Phase 4 · W33–W34

W33–W34: Guardrails & Governance (what is allowed, what is not)

Establish clear governance and guardrails so the knowledge system stays safe, source-grounded, and policy-compliant.

Suggested time: 4–6 hours/week

Outcomes

  • A clear “allowed vs forbidden” content policy.
  • A sensitivity classification (public/internal/restricted).
  • A safe-answer protocol (“answers with sources or no answer”).
  • A redaction/anonymization guideline.
  • Simple enforcement: checks during ingestion and during answering.

Deliverables

  • Governance policy doc with allowed/forbidden content and sensitivity levels.
  • Redaction guideline with rules, examples, and uncertain-case handling.
  • Safe-answer protocol covering cite/refuse/unknown restricted behavior.
  • Enforcement checks at ingestion and answering time.

Prerequisites

  • W31–W32: Retrieval Quality (search, ranking, relevance)

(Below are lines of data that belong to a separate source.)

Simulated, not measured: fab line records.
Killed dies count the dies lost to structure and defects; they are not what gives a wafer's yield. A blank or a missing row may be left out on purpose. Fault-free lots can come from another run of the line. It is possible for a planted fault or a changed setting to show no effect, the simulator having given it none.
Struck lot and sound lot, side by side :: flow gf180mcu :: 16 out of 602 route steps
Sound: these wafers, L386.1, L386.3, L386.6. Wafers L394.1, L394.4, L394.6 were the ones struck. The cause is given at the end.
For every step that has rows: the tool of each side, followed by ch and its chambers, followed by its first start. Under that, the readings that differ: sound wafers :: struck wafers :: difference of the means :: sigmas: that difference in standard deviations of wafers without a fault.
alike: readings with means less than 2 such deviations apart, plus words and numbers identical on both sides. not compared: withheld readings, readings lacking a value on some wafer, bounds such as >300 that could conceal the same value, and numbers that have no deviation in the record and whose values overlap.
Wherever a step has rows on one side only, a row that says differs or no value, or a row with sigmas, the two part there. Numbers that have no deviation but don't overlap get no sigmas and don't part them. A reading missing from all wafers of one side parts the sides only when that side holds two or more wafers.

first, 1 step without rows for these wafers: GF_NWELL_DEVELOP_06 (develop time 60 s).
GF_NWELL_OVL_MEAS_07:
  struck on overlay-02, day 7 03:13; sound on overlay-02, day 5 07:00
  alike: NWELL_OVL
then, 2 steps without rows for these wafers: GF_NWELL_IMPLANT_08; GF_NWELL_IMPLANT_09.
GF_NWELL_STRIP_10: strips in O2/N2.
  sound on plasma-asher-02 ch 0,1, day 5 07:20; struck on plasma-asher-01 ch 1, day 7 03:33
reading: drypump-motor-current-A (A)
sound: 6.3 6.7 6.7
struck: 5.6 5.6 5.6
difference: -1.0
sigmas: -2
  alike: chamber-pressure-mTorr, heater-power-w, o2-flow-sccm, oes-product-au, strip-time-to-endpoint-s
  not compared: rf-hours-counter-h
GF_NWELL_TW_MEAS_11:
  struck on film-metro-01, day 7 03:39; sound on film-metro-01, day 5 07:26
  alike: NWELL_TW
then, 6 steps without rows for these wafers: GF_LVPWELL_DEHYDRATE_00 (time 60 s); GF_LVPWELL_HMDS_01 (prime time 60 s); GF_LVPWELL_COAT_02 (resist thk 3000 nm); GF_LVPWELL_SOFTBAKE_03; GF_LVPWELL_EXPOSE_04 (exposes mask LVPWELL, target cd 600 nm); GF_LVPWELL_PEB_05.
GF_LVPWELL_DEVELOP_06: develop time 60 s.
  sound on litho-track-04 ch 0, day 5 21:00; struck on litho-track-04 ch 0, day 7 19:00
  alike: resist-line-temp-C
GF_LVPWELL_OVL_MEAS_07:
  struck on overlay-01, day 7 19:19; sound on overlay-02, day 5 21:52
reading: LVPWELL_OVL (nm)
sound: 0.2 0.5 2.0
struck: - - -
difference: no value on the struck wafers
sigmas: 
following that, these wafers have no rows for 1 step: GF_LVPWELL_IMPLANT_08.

W33–W34: Guardrails & Governance (what is allowed, what is not)

What you’re doing

You stop treating “knowledge base” like a cute wiki.

A KB + RAG system becomes a liability fast if:

  • it leaks sensitive data
  • it gives confident wrong answers
  • it tells people to do risky changes
  • it invents facts

So you build guardrails and governance like an adult.

Time: 4–6 hours/week
Output: a governance policy + content rules + safe-answer behavior + basic enforcement checks


The promise (what you’ll have by the end)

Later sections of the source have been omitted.